I was reading Micah today. I was particularly struck by this chunk:
“Do not preach”—thus they preach—
“one should not preach of such things;
disgrace will not overtake us.”
Should this be said, O house of Jacob?
Has the LORD grown impatient?
Are these his deeds?
Do not my words do good
to him who walks uprightly?
But lately my people have risen up as an enemy;
you strip the rich robe from those who pass by trustingly
with no thought of war.
The women of my people you drive out
from their delightful houses;
from their young children you take away
my splendor forever.
Arise and go,
for this is no place to rest,
because of uncleanness that destroys
with a grievous destruction.
If a man should go about and utter wind and lies,
saying, “I will preach to you of wine and strong drink,”
he would be the preacher for this people!
(Micah 2:6-11 ESV)
It’s so similar to the kinds of things you come across in the New Testament. False teachers and prophets coming in, and gaining acceptance because they have a popular message. People with itching ears, who allow fallacy to slip between the cracks. The early church and leaders (e.g. Timothy) get it hammered into them by Paul – don’t let God’s truth get compromised. Gird it up, hold it tight.
This case is classic; Isaiah, Jeremiah and a bunch of other prophets experience it as well. They come along with a word from God, and they are hated for it. I just read a bunch of these stories where kings tried to kill Elisha because he didn’t prophesy favourably for them. It also goes back to Balaam.
That’s not all, folks. This pattern of truth-rejection, or replacement (what we might call itchy-ear syndrome) seems to be something all humans hold dearly. Most people would agree that lies are bad. But then most would say that white lies are ok. This is problematic, but I’m not going to comment on when tact becomes deceit. The whole concept of the white lie is founded upon the notion that sometimes, truth is less satisfactory than what we want to hear.
Ok, sure. White lies. They’re a little hazy. So what? Humanity, even in tiny things, is distorted. The truth vs. desire disjuncture is rooted in our nature – we all want to make it about ourselves, to serve ourselves, to satisfy ourselves. Perhaps satiate is a good word; to fill those yearnings for satisfaction with ourselves. It seems like an overstatement, but I think that it gets in the back door far too easily. We prefer to make it about ourselves than about reality.
If you look back to the fall, in fact, then you see the same thing. What convinces Eve (and Adam) to disobey God? In accepting the Serpent’s words, they are accepting a flawed, convoluted message. This message is focused around the people (not God or reality), and tells them something they want to hear. The fall occurs because of itchy-ear syndrome.

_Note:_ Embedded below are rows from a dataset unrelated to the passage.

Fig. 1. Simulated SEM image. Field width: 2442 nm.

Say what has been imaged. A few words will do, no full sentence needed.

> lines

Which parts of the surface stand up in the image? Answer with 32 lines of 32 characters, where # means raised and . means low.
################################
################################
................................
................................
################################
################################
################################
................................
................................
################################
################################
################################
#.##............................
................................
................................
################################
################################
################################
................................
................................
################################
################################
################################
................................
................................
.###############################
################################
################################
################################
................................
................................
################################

At the risk of offending the few atheistic or agnostic readers that have got this far, I think that we see this far too clearly in our culture. People are all about everyone being allowed to choose. In a liberalist climate, nobody likes being told they are wrong, and pluralism is increasingly pervasive. In particular, people dislike it when Christians (or anyone of some faith or strong belief) is outspoken about hard issues. When a Christian viewpoint is put forth that disagrees with mainstream society, it is slammed. When Christians talk about hell, about God’s love, and spiritual warfare, they are treated like loopy Larry. People tend to take offence to either the message or the idea of a message in the first place.
Basically, itchy-ear syndrome supports hedonism and materialism (both in the sense of accruing goods etc and in the sense of scientific materialism or naturalism). It may not be as simple as following the prophet who preaches of “wine and strong drink.” In an increasing number of cases it seems to be. But it may be someone whose ears itch to hear that science is the only worthwhile type of knowledge garnering. It may be someone whose ears itch to hear that religious people are inconsistent, hypocritical, blinkered or even evil.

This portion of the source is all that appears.